For all of you folks who have lived in or visited Moka at some point, here's one to take you back. Relax, imagine that you're in at little corner in the southeast of Tochigi Prefecture, it's a cloudy day, and the clock's about to strike noon. Now click the link below.

12:00 in Moka - meghanjanssen

Posted using ShareThis

20100202

But What Do Gaijin Eat?

Today I’ll let you in on a little secret I’ve been feeling a bit guilty about for the last year and a half or so. I didn’t just choose to name this blog “Gaijin Cuisine” because it rhymes (well, uh, kind of). Back in August 2008, when I was setting up a space where I could electronically catalog my experiences in Japan for all to read and follow religiously, I had in my heart the vision that it would be written from the angle of a food blog.

Well, if you follow this blog very closely (as I know you do), you’re aware that it hasn’t exactly lived up to my initial ambitions. I don’t usually write about food here. Or, when I do, it’s seldom a central theme to my writing. But now I feel I have an avenue by which all that is about to change.

I’ve been a fair-weather vegetarian for quite some time now. Ever since my sophomore year in college, when I decided I would be participating in a short-term mission trip to Kenya the following summer, my motto has been: “If you might possibly make someone uncomfortable or offend them by not eating it, then just eat it.” I carried that principle on with me through the rest of college and beyond, always feeling that it was better to keep my mouth shut when a friend suggested going to a burger place for dinner, rather than butting in, “Well, uh, I’d rather not. Because, uh, they don’t have any vegetarian options there and conventional beef-production practices are detrimental to the environment, to the cows themselves, and to the future generations of this planet.” No, that usually doesn’t fly in most circles. So I just went with the flow.
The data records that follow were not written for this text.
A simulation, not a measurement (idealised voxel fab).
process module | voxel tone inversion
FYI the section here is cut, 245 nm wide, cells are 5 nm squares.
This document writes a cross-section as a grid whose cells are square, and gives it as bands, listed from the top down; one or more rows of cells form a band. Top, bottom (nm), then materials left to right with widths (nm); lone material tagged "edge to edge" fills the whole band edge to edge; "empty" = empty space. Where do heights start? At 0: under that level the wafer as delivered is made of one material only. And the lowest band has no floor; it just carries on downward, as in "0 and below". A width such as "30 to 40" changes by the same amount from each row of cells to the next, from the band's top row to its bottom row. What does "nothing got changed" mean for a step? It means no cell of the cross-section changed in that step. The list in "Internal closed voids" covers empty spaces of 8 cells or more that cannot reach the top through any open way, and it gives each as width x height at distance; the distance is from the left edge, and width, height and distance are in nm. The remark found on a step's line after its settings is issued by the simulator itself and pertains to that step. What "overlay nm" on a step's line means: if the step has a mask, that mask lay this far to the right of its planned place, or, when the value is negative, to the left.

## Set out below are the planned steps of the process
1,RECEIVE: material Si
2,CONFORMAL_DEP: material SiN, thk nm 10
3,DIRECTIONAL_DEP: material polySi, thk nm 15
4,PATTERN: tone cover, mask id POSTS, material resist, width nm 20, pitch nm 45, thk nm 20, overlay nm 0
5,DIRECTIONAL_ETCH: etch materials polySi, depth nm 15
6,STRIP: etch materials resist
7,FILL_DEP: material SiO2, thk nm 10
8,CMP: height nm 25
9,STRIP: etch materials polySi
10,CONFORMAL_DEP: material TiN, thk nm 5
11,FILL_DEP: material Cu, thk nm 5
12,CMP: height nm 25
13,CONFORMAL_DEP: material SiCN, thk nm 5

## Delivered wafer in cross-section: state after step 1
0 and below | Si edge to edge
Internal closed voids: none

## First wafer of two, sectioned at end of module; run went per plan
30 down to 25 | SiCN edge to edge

Since moving to Japan, I’ve eaten things that I didn’t even know existed before I came here. Some of them have been outstandingly delicious; and some, like raw shrimp, I now avoid at all costs. I’ve learned to appreciate certain kinds of fish as they come into season, and to savor the first persimmons of fall with an enthusiasm that I never would have foreseen. This is a country with rich culinary traditions; every meal has the potential to be a deeply memorable (whether in a good way or a bad way) experience. And I’ve been pretty eager to not miss out on any such experiences. So far.

I could easily go into lengthy detail as to my reasons for deciding to go vegetarian in Japan. But, for now, suffice it to say that my personal moral convictions regarding the decision to eat meat have finally outweighed my hesitancy to offend others by not eating the same things they do. It wasn’t an easy decision. Most of the vegetarians that do exist in this country are foreigners. If a Japanese person ever really prods me (which I doubt would ever happen, but for the sake of speculation...) as to why I don’t eat meat, I’m still not sure how I will manage to provide a satisfactory answer. The easiest thing would be to half-lie and blame it on my upbringing: “My family never ate a lot of meat while I was growing up, so I never developed a strong liking for it.” That’s only half true. What it really boils down to, for me, is: “All things considered, it’s just not worth it.”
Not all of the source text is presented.